Given that Fear of a “Black” America was my first book, but one based on my doctoral dissertation, and that Boy @ The Window is a memoir, the road from one to the other may not be that obvious with an initial glance. But despite the intellectual, semi-scholarly nature of my book on Blacks and multiculturalism, there are parallel themes that run between Fear of a “Black” America and Boy @ The Window. Perhaps none are more important, though, than the challenge of authenticity, of fitting in, of being able to mesh the complicated onion that I’ve found myself to be over the years.
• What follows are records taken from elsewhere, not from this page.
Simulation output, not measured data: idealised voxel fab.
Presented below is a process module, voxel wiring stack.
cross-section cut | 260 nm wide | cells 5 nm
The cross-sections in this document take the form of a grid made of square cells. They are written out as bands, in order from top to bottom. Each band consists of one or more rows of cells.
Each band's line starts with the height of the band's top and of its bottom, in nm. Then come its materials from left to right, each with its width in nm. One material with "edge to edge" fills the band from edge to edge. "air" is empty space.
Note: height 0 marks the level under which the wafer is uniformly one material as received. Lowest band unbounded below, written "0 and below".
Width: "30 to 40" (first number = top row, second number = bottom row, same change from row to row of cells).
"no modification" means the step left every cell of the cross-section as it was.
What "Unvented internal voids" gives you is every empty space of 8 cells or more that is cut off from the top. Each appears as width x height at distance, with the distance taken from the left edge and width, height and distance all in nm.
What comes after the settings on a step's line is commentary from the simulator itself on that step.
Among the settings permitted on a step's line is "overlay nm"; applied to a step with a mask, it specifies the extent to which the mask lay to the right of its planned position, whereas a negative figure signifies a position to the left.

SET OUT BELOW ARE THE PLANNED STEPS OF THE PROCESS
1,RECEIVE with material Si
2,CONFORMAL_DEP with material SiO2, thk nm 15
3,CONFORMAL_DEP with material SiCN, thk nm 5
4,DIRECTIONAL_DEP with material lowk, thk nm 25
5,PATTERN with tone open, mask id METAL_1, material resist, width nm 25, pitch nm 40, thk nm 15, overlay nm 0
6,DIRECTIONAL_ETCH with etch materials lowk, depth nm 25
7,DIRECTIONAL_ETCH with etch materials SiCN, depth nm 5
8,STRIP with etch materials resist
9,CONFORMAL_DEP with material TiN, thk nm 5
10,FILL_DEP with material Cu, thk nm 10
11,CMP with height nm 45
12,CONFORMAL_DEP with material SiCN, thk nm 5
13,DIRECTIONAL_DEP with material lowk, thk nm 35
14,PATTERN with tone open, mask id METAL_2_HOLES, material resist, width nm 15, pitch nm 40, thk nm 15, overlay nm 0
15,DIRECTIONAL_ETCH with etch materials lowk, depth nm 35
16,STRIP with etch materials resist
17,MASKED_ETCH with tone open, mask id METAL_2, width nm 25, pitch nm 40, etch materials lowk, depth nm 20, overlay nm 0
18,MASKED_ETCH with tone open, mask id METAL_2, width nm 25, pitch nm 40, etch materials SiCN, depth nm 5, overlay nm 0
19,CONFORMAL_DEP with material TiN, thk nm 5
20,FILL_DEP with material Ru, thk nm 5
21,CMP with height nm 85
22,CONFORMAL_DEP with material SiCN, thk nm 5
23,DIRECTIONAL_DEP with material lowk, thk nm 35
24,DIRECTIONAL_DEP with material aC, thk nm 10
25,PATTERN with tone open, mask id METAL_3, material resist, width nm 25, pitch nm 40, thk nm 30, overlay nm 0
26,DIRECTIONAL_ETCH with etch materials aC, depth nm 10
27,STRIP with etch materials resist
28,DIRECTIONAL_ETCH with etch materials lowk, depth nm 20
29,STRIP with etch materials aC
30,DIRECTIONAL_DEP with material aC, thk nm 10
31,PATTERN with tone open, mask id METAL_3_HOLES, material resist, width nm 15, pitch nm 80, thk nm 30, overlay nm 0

I think that was why I decided in November ’98 to turn my dissertation “A Substance of Things Hoped For” into a more readable book. Yes, after all that work to write a 505-page thesis, it would’ve been a shame to just let it sit on my then girlfriend’s coffee table, to be used either as a door stop or a base for her doing her nails. Yes, I still had something to prove to academia. That my scholarship as a historian and educator on the issue of multiculturalism was sound. That the conventional academic wisdom around Blacks, people of color and multiculturalism was paternalistic fear-mongering.

Public Enemy, Fear Of A Black Planet (1990) Album Cover

Public Enemy, Fear Of A Black Planet (1990) Album Cover

And in thinking that last part through, I came up with my Public Enemy-inspired title and thread for the first book. It was about fear in many forms. Elite White fears of a majority-people-of-color US within their own lifetimes. Conservative fears of a K-16 education system that included the cultural and historical perspectives of peoples of color, of the poor, of women, of the LGBT, of so many others they’d rather discard. General American skepticism that any Blacks had ever given any thought at all to cultural pluralism, intercultural education, or multiculturalism/multicultural education, at least before White theorists had thought through these ideas first.

Afrocentrists and nationalists who thought of multiculturalism as soft and utterly unrepresentative of the Black experience — or, at least, what they considered an authentic version thereof? That was as difficult a challenge as any I faced in writing both my dissertation and Fear of a “Black” America. So much so that I made a few interesting decisions along the way. I sought out an agent — yes, a literary agent — for the first book, and found one, too (things were so much easier in ’99). I wanted the book to have an impact beyond academia.

In the writing process, I decided to weave the theme of fear, skepticism, willful and inadvertent misunderstandings throughout the 200-page book. All while covering Black intellectual thought about what we now call Afrocentricity and multiculturalism, Black activism and activities around education and Negro History Week, and the so-called Culture Wars of the 1980s and 1990s. All to show that multiculturalism was/is a part of America’s evolution, even if some folks are gnashing their teeth and wearing sackcloth and ashes along the way.

One thing was missing, though, from my six chapters. Me, in a word. Yes, my argument was crystal clear, my evidence was sound, my notes and analysis lined up well enough by the summer of ’00. Yet, as my one-time agent noted, “there’s not enough of you in this manuscript.”  Bottom line: folks weren’t going to buy the book unless I made it more compelling, which meant putting something of me or about me in it.

So I did. I wrote mostly about my experiences in academia and how they paralleled with some of the critical issues in Fear of a “Black” America. I talked about my Duquesne University students in the College of Education in ’98 and ’99, most of whom were cultural conservatives. I brought up conversations I had with professors skeptical about my scholarship, like Richard Altenbaugh in March ’98 or my former dissertation advisor Joe Trotter in April ’96. I also wrote about my conversation with Estelle Abel over my lack of authenticity as a young Black man in June ’87, having thought about it for the first time in thirteen years. I wasn’t sure if that made Fear of a “Black” America any better, but it made me feel better about my first book.

By the time I’d given my agent the final draft of Fear of a “Black” America in October ’00, I was ready — maybe for the first time in years — to take a look at my life before Pitt, grad school, Spencer Fellowship and becoming Dr. Collins. I wasn’t sure if I wanted to open up the emotional side of that Pandora’s box just yet. But in some ways, I really needed to, precisely because of my experiences with people in grad school at Pitt and Carnegie Mellon. And precisely because of my occasional moments of rage and overreaction, if only because Fear of a Black “America” helped me tap into emotions I didn’t know I had.